Not much. But on the last weekend of February, it will transform into an international destination hosting more than 100 of the world’s best alpinists. From Feb. 22-23, the International Climbing and Mountaineering Federation (UIAA) is bringing the Ice Climbing World Cup to Longmont, where athletes will compete for the first time on U.S. soil since 2019.
There’s Boulder, a climber’s playground 30 minutes to the west, painted against the unmistakable Flatiron skyline. Forty-five minutes south, the Mile High City boasts a tourism industry that handles 20 million overnight visitors a year. There’s no shortage of quaint and perpetually snowy mountain towns, with backyard access to some of the toughest routes in North America calling out to climbers around the world. With so many Colorado destinations, Longmont seems like a head-scratcher to host this international event.
So for this edition of our Weekly Why column, Boulder Weekly set out to understand why Longmont is hosting the Ice Climbing World Cup. It might surprise you just how much sense it actually makes.
From the ground up
The 2019 World Cup in Denver was the last time the event, which is hosted in five cities around the world each winter, was in America. When Bryan and Shauna Hylenski, owners of this stop’s host facility Longmont Climbing Collective, attended the Denver event, they saw an opportunity.
“[Bryan] was just saying to me, ‘Hey, we could do this. This would be so amazing to have in Longmont,’” Shauna Hylenski, the gym’s director of programs said. “It would bring such notoriety to our town, and bring more awareness to this event.”
“It’s definitely a huge undertaking for anyone. A lot of businesses probably wouldn’t want to take on an event of this magnitude.”

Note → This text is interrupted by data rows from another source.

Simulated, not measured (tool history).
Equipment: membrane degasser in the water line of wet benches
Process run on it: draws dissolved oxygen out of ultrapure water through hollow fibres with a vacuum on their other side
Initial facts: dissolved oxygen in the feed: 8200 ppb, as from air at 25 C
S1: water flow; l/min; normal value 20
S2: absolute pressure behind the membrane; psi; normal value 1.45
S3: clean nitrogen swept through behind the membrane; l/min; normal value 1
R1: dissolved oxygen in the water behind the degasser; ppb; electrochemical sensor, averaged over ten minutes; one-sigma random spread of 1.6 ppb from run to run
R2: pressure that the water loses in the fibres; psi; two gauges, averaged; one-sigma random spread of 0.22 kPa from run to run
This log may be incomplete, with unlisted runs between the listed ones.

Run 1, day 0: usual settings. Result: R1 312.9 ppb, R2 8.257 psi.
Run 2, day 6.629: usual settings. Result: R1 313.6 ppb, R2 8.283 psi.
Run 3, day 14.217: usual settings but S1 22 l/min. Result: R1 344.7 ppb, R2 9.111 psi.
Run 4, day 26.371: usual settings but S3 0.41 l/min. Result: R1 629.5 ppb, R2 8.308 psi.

When the American Alpine Club hosted the 2019 event in Civic Center Park, they literally built everything from the ground up. They constructed a 60-foot dry-tooling structure — a climbing wall clad with plywood that climbers can sink their ice picks and crampons into without needing any actual ice — on the lawn in the park.
Building a structure just to break it down year after year is cost prohibitive, and weight constraints for the wall in Denver made the structure particularly complicated to build, according to Robert Adie, the UIAA event coordinator for the World Cup.
“I just think that the idea of doing that year after year was not very appealing to the people who put it on initially,” Hylenski said.
The Climbing Collective didn’t have to bid for the event. In fact, they were one of the only locations in the country being seriously considered since the 2019 World Cup. A few cities have shown interest, “but nothing that has come to fruition,” Adie said.
A large part of that is the gym’s existing structure. In 2024, the Climbing Collective converted their 60-foot outdoor wall to a dry-tooling wall for the winter, and changed the routes every six to eight weeks. In October, they hosted their own dry-tooling competition, Picks and Pitons, on the wall.
“There are some other outdoor walls in the United States, but from what I understand they’re not set frequently,” Hylenski said, which makes their wall unique. With the only outdoor dry-tooling wall on the Front Range, the Climbing Collective is an ideal host for the World Cup.
“The crux with a lot of these events, especially for ice climbing, is always going to be the structure,” said Adie. “If you already have a structure, you’re streets ahead of any organizer that doesn’t have one.”
Cool, keen and collected
While it doesn’t carry the same weight as the Climbing World Cup — which drew 560 athletes and 17,000 spectators to Innsbruck, Austria, in 2024 — the ice climbing world stage is getting bigger. Around 150 athletes will compete in Longmont, and the 25,000 attendees at the 2019 Denver World Cup made it one of UIAA’s most well-spectated climbing events ever.
Without Denver’s population and a giant, spontaneous wall catching the eyes of unsuspecting passers by, Longmont likely won’t see those numbers. Between 400-1,000 people are expected to attend the free event each day, according to the city.
With manageable attendance numbers and a ready-made dry-tooling wall, there’s still one formidable peak to summit for the Climbing Collective: the ice.
“I would definitely say that ice wall has been the most complex aspect of putting together an event like this,” Hylenski said.
In addition to the dry tooling, the World Cup holds a speed event on a pillar of ice — a challenge in a city that averages high temperatures of 47 degrees in February.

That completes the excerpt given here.